FERGUSON, ADAM. LL.D., an eminent historian and moral philosopher, was born, in 1724, at Perthshire, of which parish his father was minister. He was the youngest of a numerous family of children, by a lady who was a native of Aberdeenshire. He was educated at the school of Perth, from whence he removed, in October 1739, to the university of St. Andrews, and after obtaining his degree of M.A. he went to Edinburgh to attend the divinity class. The Scottish capital, at this period, seemed justly to merit the appellation, subsequently bestowed by Dr. Johnson, of “a hot-bed of genius;” and soon after his arrival young Ferguson became a member of a philosophical society, which numbered among its members Dr. Robertson, Dr. Blair, Mr. John Home, the author of ‘Douglas,’ Mr. Alexander Carlyle, and other distinguished names. By the influence of Mr. Murray, brother to the celebrated Lord Elibank, Mr. Ferguson obtained the situation of chaplain to the 42d regiment, with which he served in Flanders till the peace of Aix-la-Chapelle, when he returned home on leave of absence. In 1757 he resigned his chaplaincy, and soon after became tutor in the family of the earl of Bute, in which situation he continued for two years.
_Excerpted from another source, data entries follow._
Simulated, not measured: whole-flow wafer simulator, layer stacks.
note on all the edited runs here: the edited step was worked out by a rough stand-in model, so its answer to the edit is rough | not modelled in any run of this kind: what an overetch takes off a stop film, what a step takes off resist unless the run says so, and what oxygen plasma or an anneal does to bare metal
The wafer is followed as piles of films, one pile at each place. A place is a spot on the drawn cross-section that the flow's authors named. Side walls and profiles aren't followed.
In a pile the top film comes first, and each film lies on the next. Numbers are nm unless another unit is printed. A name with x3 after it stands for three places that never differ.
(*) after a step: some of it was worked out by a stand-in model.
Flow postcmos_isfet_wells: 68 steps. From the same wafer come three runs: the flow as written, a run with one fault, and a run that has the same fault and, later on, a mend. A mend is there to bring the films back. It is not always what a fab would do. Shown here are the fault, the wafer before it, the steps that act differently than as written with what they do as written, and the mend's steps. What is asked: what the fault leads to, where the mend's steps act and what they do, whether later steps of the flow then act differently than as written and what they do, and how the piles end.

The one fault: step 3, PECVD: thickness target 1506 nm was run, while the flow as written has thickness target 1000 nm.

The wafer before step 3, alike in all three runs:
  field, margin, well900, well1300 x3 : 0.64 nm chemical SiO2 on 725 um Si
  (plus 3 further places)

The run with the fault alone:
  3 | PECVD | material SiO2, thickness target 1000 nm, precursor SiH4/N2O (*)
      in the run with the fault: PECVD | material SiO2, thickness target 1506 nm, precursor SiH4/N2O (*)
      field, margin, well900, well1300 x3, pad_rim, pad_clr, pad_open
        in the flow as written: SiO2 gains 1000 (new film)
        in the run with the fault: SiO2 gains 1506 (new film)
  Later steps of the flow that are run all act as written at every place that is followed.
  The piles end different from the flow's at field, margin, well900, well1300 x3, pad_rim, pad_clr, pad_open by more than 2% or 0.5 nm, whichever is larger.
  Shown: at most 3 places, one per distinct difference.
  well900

      In 1759 he was appointed professor of natural philosophy in the university of Edinburgh, which chair he resigned, in 1764, for that of moral philosophy. In 1767 he published his ‘Essay on Civil Society,’ a work which contributed not a little to raise him in public estimation, and the university accordingly hastened to confer on him the degree of LL.D. Soon after this he married a Miss Burnet, the niece of Dr. Black. In 1773 he accompanied the late earl of Chesterfield in his travels on the Continent. After an absence of a year and a half he resumed his former occupations, the chair of moral philosophy having been, in the meantime, filled by Dugald Stewart.

      In 1778, through the influence of his friend, Mr. Henry Dundas, afterwards Lord Melville, he was appointed secretary to the commissioners sent out to America, to endeavour to effect a reconciliation with the revolted colonies, and accordingly accompanied them to Philadelphia; but the mission, as might have been expected, proved a failure. On his return, Dr. Ferguson resumed the duties of his professorship, and proceeded with the preparation of his ‘History of the Progress and Termination of the Roman Republic,’ on which he had been engaged before going to America. In 1785 he resigned the chair of moral philosophy in favour of Mr. Dugald Stewart; while he himself was permitted to retire on the salary of the mathematical class. The subjoined woodcut is from a portrait by Reynolds:


[portrait of Adam Ferguson, LL.D.]

      Being now in the enjoyment of good health and a competent fortune, he again visited the Continent, with the intention of proceeding to Rome, but was prevented by the events of the first French Revolution. On his return he settled at St. Andrews, where he died, February 22, 1816, at the patriarchal age of ninety-three, leaving three sons and three daughters. He was the last of the great men of the preceding century whose writings did honour to their age and to their native country. His works are:

      An Essay on the History of Civil Society; treating of the general characteristics of human nature, of the history of rude nations, of the history of policy and arts, of the consequences that result from the advancement of civil and commercial arts, of the decline of nations, and of corruption and political slavery. Edin. 1767, 4to. 7th edit. Lond. 1814, 8vo.

      Institutes of Moral Philosophy, for the use of Students. Edin. 1769, 1770, 12mo.

      Answers to Dr. Price’s Observations on Civil and Religious Liberty. 1776.

      The History of the Progress and Termination of the Roman Republic. Illustrated with maps. Lond. 1783, 3 vols. 4to. Also in 5 vols, 8vo.

      Principles of Moral and Political Science; being chiefly a retrospect of Lectures delivered in the College of Edinburgh. Lond. 1792, 2 vols. 4to.

      Lectures on select subjects; with Notes, and an Appendix, by David Brewster. Edin. 1805, 2 vols. 8vo.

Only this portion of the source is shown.